Carrying NASA and commercial payloads to the Moon, Astrobotic Technologies will launch its Peregrine lander on ULA’s (United Launch Alliance) Vulcan rocket. Liftoff of the ULA Vulcan rocket is targeted no earlier than Sunday, Dec. 24, from Launch Complex 41 at Cape Canaveral Space Force Station in Florida. The Peregrine lunar lander will touch down on the Moon in early 2024.
Audio of the call will stream on the agency’s website at:
Briefing participants include:
Joel Kearns, deputy associate administrator for Exploration, Science Mission Directorate, NASA Headquarters in Washington Ryan Watkins, program scientist, Exploration Science Strategy and Integration Office, NASA Headquarters Chris Culbert, program manager, CLPS, NASA’s Johnson Space Center in Houston John Thornton, CEO, Astrobotic, Pittsburgh To participate by telephone, media must RSVP no later than two hours before the briefing to: email@example.com.

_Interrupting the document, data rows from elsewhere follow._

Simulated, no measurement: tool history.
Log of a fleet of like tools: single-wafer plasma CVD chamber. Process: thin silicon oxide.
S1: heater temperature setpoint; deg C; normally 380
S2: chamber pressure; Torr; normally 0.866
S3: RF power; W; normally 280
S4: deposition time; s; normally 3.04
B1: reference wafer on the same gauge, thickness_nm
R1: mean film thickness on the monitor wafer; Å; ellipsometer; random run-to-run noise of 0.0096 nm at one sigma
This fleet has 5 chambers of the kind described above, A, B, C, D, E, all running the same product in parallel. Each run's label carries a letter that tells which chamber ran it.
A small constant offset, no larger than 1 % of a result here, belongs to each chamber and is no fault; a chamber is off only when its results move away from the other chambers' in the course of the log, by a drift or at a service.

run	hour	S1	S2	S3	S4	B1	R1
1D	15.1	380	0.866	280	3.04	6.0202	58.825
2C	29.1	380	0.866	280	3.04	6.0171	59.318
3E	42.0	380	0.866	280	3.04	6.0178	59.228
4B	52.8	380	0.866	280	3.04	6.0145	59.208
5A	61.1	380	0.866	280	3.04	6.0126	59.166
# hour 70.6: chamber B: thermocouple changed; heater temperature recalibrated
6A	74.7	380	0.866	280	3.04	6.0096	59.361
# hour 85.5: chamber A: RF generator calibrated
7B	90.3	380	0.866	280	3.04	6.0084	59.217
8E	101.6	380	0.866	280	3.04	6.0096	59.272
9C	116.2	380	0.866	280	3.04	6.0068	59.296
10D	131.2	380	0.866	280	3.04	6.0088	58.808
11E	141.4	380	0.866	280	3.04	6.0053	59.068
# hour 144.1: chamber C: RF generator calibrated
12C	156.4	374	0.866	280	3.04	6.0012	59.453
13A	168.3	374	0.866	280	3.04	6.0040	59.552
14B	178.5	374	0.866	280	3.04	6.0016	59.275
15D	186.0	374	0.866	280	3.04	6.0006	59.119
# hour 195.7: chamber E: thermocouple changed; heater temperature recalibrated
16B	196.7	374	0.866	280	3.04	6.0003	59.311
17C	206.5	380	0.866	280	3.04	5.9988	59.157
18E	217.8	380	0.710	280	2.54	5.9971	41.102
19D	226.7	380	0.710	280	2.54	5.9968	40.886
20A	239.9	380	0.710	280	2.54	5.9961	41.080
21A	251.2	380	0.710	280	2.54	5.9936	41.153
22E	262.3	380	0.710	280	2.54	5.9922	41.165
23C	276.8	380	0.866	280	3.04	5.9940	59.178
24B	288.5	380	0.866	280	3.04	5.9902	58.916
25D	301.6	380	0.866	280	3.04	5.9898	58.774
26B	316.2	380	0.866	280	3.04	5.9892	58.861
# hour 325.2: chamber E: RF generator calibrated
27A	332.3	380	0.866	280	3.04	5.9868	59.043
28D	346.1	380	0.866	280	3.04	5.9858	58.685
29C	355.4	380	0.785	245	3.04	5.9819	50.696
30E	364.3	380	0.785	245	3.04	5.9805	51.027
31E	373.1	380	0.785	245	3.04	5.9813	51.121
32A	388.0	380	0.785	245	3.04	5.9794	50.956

NASA awarded a task order for the delivery of scientific payloads to Astrobotic in May 2019. Among the items on its lander, the Peregrine Mission One will carry NASA payloads investigating the lunar exosphere, thermal properties of the lunar regolith, hydrogen abundances in the soil at the landing site, and magnetic fields, as well as radiation environment monitoring.
Through Artemis, NASA is working with multiple CLPS vendors to establish a regular cadence of payload deliveries to the Moon to perform experiments, test technologies, and demonstrate capabilities to help NASA explore the lunar surface. This pool of companies may bid on task orders to deliver NASA payloads to the Moon. Task orders include payload integration and operations, launching from Earth, and landing on the surface of the Moon. The indefinite delivery, indefinite quantity CLPS contracts have a cumulative maximum value of $2.6 billion through 2028.
With CLPS, as well as with human exploration near the lunar South Pole, NASA will establish a long-term cadence of Moon missions in preparation for sending the first astronauts to Mars.